Mercedes-Benz – The story behind the name
Mercedes-Benz remains one of the most desirable cars to own in the world. Its brand is associated with luxury, quality and reliability, but have you ever wondered where its name originated from?
That is a question that UK online car buying website, Sell Your Jamjar, recently wrote about in a lengthy blog post that looked back over the famous German car manufacturer’s history.
Contrary to what some may have thought the name Mercedes-Benz had nothing to do with the man behind the second part of the name – Karl Benz – who merged his business with Gottlieb Daimler and Wilhelm Maybach to form Mercedes-Benz in 1926.
Mercedes was actually a brand of Daimler and Maybach’s company – Daimler-Motoren-Gesellschaft – and introduced by a member of DMG’s board called Emil Jellinek.
Jellinek, who was an Austrian automotive entrepreneur, was originally a distributor for DMG and offered to pay the company – before it merged with Benz – a substantial amount of money if it could design him a ‘revolutionary race car’. He wanted this car to be called ‘Mercedes’ after his daughter.
Jellinek is said to told designers that he ‘did not want a car for today or tomorrow but one for the day after tomorrow’. That car was the 35-hp Mercedes, and not long after, the ‘Mercedes’ name was trademarked.

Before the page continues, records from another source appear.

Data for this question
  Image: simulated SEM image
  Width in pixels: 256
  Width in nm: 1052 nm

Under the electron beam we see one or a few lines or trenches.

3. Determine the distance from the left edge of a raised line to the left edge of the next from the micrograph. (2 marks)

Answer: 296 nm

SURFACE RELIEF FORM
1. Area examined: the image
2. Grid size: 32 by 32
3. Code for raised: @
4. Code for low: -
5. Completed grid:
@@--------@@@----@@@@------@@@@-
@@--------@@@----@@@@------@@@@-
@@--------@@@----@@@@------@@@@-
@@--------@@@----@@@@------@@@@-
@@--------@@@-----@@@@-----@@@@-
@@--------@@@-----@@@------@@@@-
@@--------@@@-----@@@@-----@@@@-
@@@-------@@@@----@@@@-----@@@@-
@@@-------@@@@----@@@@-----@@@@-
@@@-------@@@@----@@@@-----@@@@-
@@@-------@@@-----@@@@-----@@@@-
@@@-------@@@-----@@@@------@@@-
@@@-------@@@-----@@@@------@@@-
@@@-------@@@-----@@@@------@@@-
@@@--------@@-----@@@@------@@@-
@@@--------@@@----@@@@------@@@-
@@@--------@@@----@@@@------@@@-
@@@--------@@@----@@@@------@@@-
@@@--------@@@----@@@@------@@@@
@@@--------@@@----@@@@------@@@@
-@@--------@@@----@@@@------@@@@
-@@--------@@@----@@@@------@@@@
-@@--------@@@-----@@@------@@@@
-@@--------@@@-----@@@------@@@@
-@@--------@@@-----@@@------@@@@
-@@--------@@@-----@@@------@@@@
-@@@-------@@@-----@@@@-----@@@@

Jellinek went to join the DMG board but was apparently later fired and even forced to leave Germany after being accused of espionage during the First World War. Mercedes died young at the age of 39, but name Mercedes-Benz lives on with sales at an all-time high last year.
Daimler revealed in January this year that it sold a record 1,738,854 Mercedes-Benz’s and Smart-branded cars in 2014, helped by an increase in demand in China for models such as the CLA coupe, GLA SUV, new C-Class saloon and estate and S-Class limousine.